CHOSSA: A Meta-Ethnicity Celebrating a Global Black and African Awareness
Black people are not a monolith. How many times have we heard that statement? While it’s true, most often we hear it within the context of noting that we have a variety of different interests, opinions, thoughts and ideas. I’m with all of that and I’m also with emphasizing that we don’t all have the same history or ways of being. We know this, of course, but it is sometimes easy to forget as we all snuggle together under a blissful blanket of Blackness. This is, however, precisely why I use the word CHOSSA to specifically describe the Children of Stolen & Sold Africans.

This word applies to all of us in the Diaspora who, despite the languages we speak or our uniquely different cultural traditions, all come from the same experience. Stolen from Africa, our ancestors were forced to labor solely for the benefit of Europeans who also sought to literally destroy their humanity in the process. Oh, but how our ancestors survived!
Through the sacrifices of our people, a meta-ethnicity has formed. CHOSSA is who we are. Regardless of our different languages, our different passports, our different cultural traditions, our varying hues or the particulars of how and where our ancestors were abused, we celebrate the impressive resistance and resilience which kept them alive.

Meta-ethnicity is a relatively recent term (or neologism) occasionally used in academic literature or public discourse on ethnic studies. It describes a level of commonality that is wider (“meta-”) and more general (i.e., might differ on specifics) than ethnicity, but does not necessarily correspond to (and may actually transcend) nation or nationality. In colloquial discourse, it usually signifies a larger group of related ethnic groups who identify with each other.
I’ll admit that when I first created the word CHOSSA, I had no idea what a meta-ethnicity was. A fellow CHOSSA who goes by the name @RGShalom whom I have the pleasure of knowing through Instagram recently hipped me to the meta-ethnicity concept. As it applies to CHOSSA, it was like another set of hands kneading and shaping and caressing a lexeme that celebrates who we are. All of us are Black, yes. But as a word, CHOSSA, speaks to the meta analysis of how our collective Blackness came to be. Everyone has a story to tell and CHOSSA is exclusively ours.
This meta-ethnicity has no borders. CHOSSA are Haitian, Jamaican, Brazilian, Belizean, Mexican, Guyanese, Dominican, American and more. We are everywhere because we are CHOSSA. Had it not been for the displacement of our forebears, we would be Yoruba, Ewe, Bakongo, Krobo, Ashanti, Mende, Fon and so forth. Our ancestors were not Black when they were forced aboard those ships. They weren’t even African! They weren’t either of these before Europeans entered their lands and began defining them through their own points of view.

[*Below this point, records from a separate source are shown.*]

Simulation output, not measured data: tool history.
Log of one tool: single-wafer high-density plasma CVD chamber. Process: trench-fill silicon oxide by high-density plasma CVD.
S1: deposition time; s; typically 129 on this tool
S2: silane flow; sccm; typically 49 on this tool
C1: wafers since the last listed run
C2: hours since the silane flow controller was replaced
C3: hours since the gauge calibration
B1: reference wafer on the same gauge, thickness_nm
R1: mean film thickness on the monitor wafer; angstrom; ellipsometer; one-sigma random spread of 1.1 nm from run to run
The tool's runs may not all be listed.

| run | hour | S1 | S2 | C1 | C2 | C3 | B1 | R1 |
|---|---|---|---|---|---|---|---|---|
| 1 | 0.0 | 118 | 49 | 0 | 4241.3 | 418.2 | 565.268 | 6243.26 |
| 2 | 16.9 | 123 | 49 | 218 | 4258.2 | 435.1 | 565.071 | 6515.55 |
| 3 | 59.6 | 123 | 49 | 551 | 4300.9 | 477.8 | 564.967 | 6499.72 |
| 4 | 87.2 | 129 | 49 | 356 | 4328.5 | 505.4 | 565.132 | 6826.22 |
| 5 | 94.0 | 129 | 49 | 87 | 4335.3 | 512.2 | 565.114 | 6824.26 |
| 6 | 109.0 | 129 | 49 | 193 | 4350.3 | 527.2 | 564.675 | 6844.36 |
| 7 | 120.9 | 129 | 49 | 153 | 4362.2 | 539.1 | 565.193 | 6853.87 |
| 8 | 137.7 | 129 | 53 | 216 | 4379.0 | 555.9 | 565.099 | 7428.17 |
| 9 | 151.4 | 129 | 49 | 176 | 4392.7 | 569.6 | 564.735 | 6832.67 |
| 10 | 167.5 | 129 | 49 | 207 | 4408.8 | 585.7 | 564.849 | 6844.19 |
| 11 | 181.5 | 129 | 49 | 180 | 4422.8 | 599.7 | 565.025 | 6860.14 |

Most of what we know of their lives before they were taken into captivity has been lost or — more accurately — erased from their and our memory. Even their genealogy has been jumbled as the forced, coerced and natural mixing of people has made it impossible to identify ourselves by just one people group on the Continent (I purposely avoid using the word ‘tribe’). The remaining truth is we are born of many!
CHOSSA Are Borderless and Tribeless Africans
So all borders have been erased from our memories and our bloodlines. The result is that we are a unique type of African. One void of tribalism while wholly embracing our Africanness like a blank canvas ready to receive every magnificent stroke of Africa’s brush. We long to explore ourselves as African beings and to rest in the arms of our Motherland as we literally are the ancestors finally coming home.
We Rep an Unrivaled and Incomparable Layer of Black Africans
Though we come in a variety of hues and physical features, we want the world to know we are still Black, still African and all beautiful. CHOSSA as a meta-ethnicity is a celebration of survival and hope. As Africa’s proud children, regardless of where we were born, we are one. Bound by the horrific experiences our ancestors endured and survived, WE ARE ONE. The word CHOSSA is but a baby step in our realization process as we take the time to come together and harness the power inherent in our numbers, our abilities and the awareness that we are part of a broad group of Africans outside of the Continent uniquely positioned to help Mama Africa thrive.
If you are CHOSSA and happy to represent, leave a comment telling us where you’re from and what you’d like to see us accomplish as we come together. If you’re African, but not CHOSSA, we welcome your comments as you are our sibling we’d like to know better. How do you think we can strengthen the bonds between us and most fully celebrate our global Blackness and African awareness?
For those wanting to learn a bit more about CHOSSA and how it all came to be, I encourage you to read the backstory here:
You can also read more about my thoughts on embracing Africa as our Motherland here:
Or read a longer, more in-depth version on my B(l)ack to Africa Movement website here:
Please don’t forget to hit the follow button here on Medium and if you’re on Instagram, please follow me @ChossaNation, as well as on my other page @blacktoafricamovement.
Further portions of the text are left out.